Patrick Stewart preparing and eating a ham sandwich while soliloquizing during a 2008 production of Macbeth is one of my favorite theatregoing memories. In this tradition of “sandwich theatre” comes Clyde’s, in which several are fixed and few eaten, though there’s other stuff to nosh.
A synopsis of the play, the latest from two-time Pulitzer Prize winner Lynn Nottage, suggests a pressure cooker of an evening. Clyde’s is a truck stop somewhere in Pennsylvania, staffed by former prisoners. Clyde herself is an 18-wheeler of a personality, lording it over her staff with endless commands and snappish remarks like “don’t disappoint me by having aspirations.” With few other options given their bottom-of-the-barrel status her employees take whatever abuse Clyde dishes out, reducing themselves to indentured servitude. But Montrellous, the wisest (and most wizened) of the crew, stymies her by not just being good but inspired at his job, painstakingly crafting superior sandwiches that attract customers but also slow down and thwart her assembly line.

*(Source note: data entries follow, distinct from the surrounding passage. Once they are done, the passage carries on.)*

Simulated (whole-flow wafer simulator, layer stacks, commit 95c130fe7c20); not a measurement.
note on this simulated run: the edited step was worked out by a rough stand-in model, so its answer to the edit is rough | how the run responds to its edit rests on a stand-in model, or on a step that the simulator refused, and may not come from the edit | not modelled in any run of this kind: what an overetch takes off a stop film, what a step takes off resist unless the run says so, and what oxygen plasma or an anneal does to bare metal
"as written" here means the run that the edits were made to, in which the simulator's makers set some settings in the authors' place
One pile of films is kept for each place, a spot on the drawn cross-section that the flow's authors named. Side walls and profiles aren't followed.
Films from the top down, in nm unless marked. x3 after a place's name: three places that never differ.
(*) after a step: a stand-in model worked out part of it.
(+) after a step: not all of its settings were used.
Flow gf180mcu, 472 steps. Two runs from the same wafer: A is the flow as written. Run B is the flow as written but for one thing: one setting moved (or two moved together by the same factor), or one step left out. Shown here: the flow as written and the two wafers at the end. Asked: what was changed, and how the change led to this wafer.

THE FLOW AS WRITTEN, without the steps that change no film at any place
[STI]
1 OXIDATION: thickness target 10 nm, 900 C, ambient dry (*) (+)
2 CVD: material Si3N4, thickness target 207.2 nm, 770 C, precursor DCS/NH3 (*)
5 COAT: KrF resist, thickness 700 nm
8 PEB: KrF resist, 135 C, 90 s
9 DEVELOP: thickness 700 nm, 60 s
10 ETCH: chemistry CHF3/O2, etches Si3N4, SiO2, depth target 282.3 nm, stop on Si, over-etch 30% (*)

We expect fireworks. And we get fire–Clyde’s sudden appearances in the kitchen, encased in outlandish skin-hugging outfits, are sometimes accompanied by bursts of satanic flames. For Clyde’s, unlike Ruined, Sweat, or Intimate Apparel, the plays that loom largest for me in Nottage’s oeuvre, is a comedy, albeit one about serious matters. Her plays don’t lack humor–the Hollywood shuffle piece By the Way, Meet Vera Stark is quite funny at times–but here it’s front-and-centered, with wayward results. Clad in Jennifer Moeller’s attention-getting costumes Emmy winner Uzo Aduba (Orange is the New Black) is quite the spectacle as Clyde, throwing shade, oozing contempt, and sexually harassing one of her employees, simply because she can, without consequences. Clyde was also incarcerated, but having moved up the ladder and blown through barriers of racism and sexism to get there she’s not about to grow a conscience. Aduba’s literal “boss from hell” is a formidable presence…but not a terribly dimensional one, in what plays as a cockeyed comic myth set in “a liminal space.”
When not being terrorized by their boss the lackeys reveal themselves, to each other (in comical scenes of scrambling around Takeshi Kata’s greasy spoon set) and to the audience, in monologues about their broken hearts and dreams. Letitia (Kara Young), Rafael (Reza Salazar), and Jason (Edmund Donovan), who’s wreathed in white supremacist tattoos, have affecting moments amidst a lot of business–Letitia and Rafael are fumbling toward connection, and Jason is more bark than bite when confronted by his new colleagues. Their plights would be the meat of a different Nottage play, but here they’re just dressing. Emerging as less of a caricature is Montrellous, played by the great Ron Cephas Jones. A Zen master of garlic aioli and other ingredients not associated with the grilled cheeses Clyde prefers he keeps his cool around her while quietly exhorting his younger charges to assemble better ingredients for themselves, in their culinary explorations and their lives outside the restaurant.
Director Kate Whoriskey, Nottage’s longtime collaborator, keeps the the show on a low flame, without raising the temperature to foodie comedy or carceral drama. As a result Clyde’s fails to mix both ingredients and congeals over time, never catching fire despite the onstage pyrokinetics. I liked the final image, which may or may not suggest a method to Clyde’s madness. But the overall effect is one of frustration, that one of our great playwrights is working something out in a liminal space of her own while withholding what it is, and leaving little for us to chew on.